Kick up your tailgate dish with a little bit of "shine"
Credit: Cyndy Cass

KNOXVILLE, Tenn. — Kickin' Buffalo Chicken Dip


2 (8-ounce) packages cream cheese, room temperature

1⁄4 cup hot sauce (I like Tabasco.)

1⁄2 cup buffalo sauce of your choice

1⁄2 cup ranch dressing of your choice

2 tablespoons Ole Smoky White Lightnin' Moonshine

2 cups shredded cooked chicken (I use rotisserie.)

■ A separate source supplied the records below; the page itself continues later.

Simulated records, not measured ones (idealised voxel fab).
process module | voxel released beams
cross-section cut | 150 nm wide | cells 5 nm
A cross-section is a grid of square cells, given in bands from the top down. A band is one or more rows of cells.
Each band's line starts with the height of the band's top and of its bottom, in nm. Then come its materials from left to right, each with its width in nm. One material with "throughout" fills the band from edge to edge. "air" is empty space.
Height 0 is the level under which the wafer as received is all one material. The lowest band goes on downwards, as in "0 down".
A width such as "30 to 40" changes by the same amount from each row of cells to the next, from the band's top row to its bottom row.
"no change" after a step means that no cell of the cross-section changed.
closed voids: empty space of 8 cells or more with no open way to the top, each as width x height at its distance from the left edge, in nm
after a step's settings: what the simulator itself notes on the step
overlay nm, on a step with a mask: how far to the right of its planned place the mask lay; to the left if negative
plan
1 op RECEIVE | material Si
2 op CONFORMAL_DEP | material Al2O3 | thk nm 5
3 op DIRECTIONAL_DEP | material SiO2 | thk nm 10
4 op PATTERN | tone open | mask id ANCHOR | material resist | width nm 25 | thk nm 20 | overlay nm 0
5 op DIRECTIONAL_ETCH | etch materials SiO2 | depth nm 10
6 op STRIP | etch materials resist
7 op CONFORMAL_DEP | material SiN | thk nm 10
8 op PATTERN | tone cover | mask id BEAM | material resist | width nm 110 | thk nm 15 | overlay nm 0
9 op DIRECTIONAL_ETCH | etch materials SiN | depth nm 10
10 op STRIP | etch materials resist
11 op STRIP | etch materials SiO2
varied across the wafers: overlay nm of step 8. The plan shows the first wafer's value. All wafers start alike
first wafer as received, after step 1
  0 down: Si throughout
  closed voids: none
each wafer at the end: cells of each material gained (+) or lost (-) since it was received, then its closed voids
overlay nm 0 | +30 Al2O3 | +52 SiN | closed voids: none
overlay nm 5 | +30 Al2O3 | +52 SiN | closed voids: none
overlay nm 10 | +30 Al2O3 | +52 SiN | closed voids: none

2 cups shredded sharp cheddar cheese

1⁄2 teaspoon salt

1⁄2 teaspoon freshly ground black pepper

1 cup blue cheese crumbles

2 tablespoons chives, finely chopped

Celery sticks, corn chips, or slices of French bread, for serving


Preheat the oven to 350°F. Combine all the dip ingredients except the blue cheese crumbles and chives in a large bowl and mix well. Put in a rectangular 9 by 13-inch baking dish and bake, covered with aluminum foil, for 20 minutes, or until hot and bubbly.

Uncover, add the blue cheese crumbles, and broil for 5 minutes. Sprinkle with chives and serve with celery sticks, corn chips, or French bread.